[Industrial Biography by Samuel Smiles]@TWC D-Link bookIndustrial Biography CHAPTER I 15/39
Small openings at the lower end of the cone to admit the air, and a larger orifice at the top, would, with charcoal, be sufficient to produce the requisite degree of heat for the reduction of the ore.
To this the foot-blast was added, as still used in Ceylon and in India; and afterwards the water-blast, as employed in Spain (where it is known as the Catalan forge), along the coasts of the Mediterranean, and in some parts of America. It is worthy of remark, that the ruder the method employed for the reduction of the ore, the better the quality of the iron usually is. Where the art is little advanced, only the most tractable ores are selected; and as charcoal is the only fuel used, the quality of the metal is almost invariably excellent.
The ore being long exposed to the charcoal fire, and the quantity made small, the result is a metal having many of the qualities of steel, capable of being used for weapons or tools after a comparatively small amount of forging.

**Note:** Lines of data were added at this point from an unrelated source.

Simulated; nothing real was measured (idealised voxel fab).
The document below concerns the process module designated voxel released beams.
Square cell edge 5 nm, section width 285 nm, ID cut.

Dr. Livingstone speaks of the excellent quality of the iron made by the African tribes on the Zambesi, who refuse to use ordinary English iron, which they consider "rotten." [10] Du Chaillu also says of the Fans, that, in making their best knives and arrow-heads, they will not use European or American iron, greatly preferring their own.
The celebrated wootz or steel of India, made in little cakes of only about two pounds weight, possesses qualities which no European steel can surpass.